ISLAMABAD: The Gauhati High Court on Thursday issued notice to Assam Chief Minister Himanta Biswa Sarma in petitions alleging that his public remarks amount to hate speech and risk deepening communal fault lines in the state, Indian media reported.
The notice, in a batch of PIL (public interest litigation) type matters, asks the respondents to file their responses before the court takes up the merits, an early but significant procedural step in a case that has been building for years around Sarma’s rhetoric and governance choices that critics describe as explicitly Islamophobic, Telegraph India said.
The petitions come amid a fresh round of outrage over statements attributed to Sarma about the “Miya” community, an identity marker often used for Bengali-origin Assamese Muslims. In recent weeks, his comments have been widely reported and condemned by opposition parties and Muslim organisations as encouraging harassment and social targeting.

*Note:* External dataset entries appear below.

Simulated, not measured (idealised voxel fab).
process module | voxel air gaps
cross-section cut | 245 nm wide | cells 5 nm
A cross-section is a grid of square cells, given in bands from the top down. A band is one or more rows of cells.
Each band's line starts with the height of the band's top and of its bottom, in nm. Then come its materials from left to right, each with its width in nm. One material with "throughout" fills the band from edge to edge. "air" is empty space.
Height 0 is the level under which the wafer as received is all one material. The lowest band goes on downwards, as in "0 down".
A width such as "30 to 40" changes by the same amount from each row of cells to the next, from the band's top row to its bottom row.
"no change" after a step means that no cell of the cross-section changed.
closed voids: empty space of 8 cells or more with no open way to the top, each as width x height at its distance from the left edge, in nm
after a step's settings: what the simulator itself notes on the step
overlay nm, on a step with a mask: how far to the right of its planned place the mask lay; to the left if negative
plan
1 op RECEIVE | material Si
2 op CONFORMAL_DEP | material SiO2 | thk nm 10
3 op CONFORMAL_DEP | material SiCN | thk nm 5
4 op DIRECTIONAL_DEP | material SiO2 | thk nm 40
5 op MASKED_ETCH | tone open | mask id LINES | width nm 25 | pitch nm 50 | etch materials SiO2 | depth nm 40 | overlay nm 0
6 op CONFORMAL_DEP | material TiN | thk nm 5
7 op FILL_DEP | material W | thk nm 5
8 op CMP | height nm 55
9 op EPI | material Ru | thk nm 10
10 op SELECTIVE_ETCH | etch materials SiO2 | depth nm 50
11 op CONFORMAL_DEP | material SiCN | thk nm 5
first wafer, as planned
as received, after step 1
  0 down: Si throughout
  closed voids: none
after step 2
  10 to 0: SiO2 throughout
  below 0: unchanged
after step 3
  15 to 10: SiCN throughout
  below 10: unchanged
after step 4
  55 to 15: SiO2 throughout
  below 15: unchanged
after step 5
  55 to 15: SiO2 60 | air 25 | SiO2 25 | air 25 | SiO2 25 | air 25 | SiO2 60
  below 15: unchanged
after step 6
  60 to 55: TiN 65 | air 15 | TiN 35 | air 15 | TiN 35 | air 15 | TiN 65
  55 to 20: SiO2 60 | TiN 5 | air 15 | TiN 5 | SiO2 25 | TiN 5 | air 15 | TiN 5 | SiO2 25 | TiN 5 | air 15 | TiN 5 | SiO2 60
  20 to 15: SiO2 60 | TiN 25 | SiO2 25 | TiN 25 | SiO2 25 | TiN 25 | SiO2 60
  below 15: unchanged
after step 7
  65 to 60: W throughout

A related legal escalation followed soon after. Jamiat Ulema-e-Hind moved the Supreme Court over the “Miya” remarks, framing them as divisive speech directed at an already vulnerable group.
That flashpoint sits atop a longer political arc. Since taking office in 2021, Sarma has repeatedly leaned into culture-war framing around Muslims, including frequent invocations of “love jihad” and “land jihad”, terms used by Hindu nationalist politicians to suggest conspiracies behind interfaith relationships or land possession.
His government has spoken of stricter legal measures in “love jihad” cases, and he has publicly signaled an appetite for expanding enforcement in ways that civil liberties groups argue stigmatise Muslim citizens by default.
Critics also point to policy actions whose impact has fallen heavily on Muslims, especially Bengali-speaking families. Large-scale eviction drives, officially justified as anti-encroachment and protection of government or forest land, have repeatedly displaced thousands, with reporters documenting that many affected families are Muslim.
Opponents allege selective enforcement and political messaging that paints these communities as “outsiders” or “infiltrators,” while the government maintains it is acting against illegal occupation and demographic pressure.
The controversy intensified further after the Assam BJP unit posted—and later deleted—an AI-generated video depicting violence against Muslims, a development that opponents argue helped normalise dehumanising imagery in mainstream politics.
Now, with the High Court notice on record, the legal questions sharpen, whether the chief minister’s language crosses constitutional limits on hate speech, and whether the state machinery’s response meets the rule-of-law standard when the accused is the most powerful officeholder in Assam.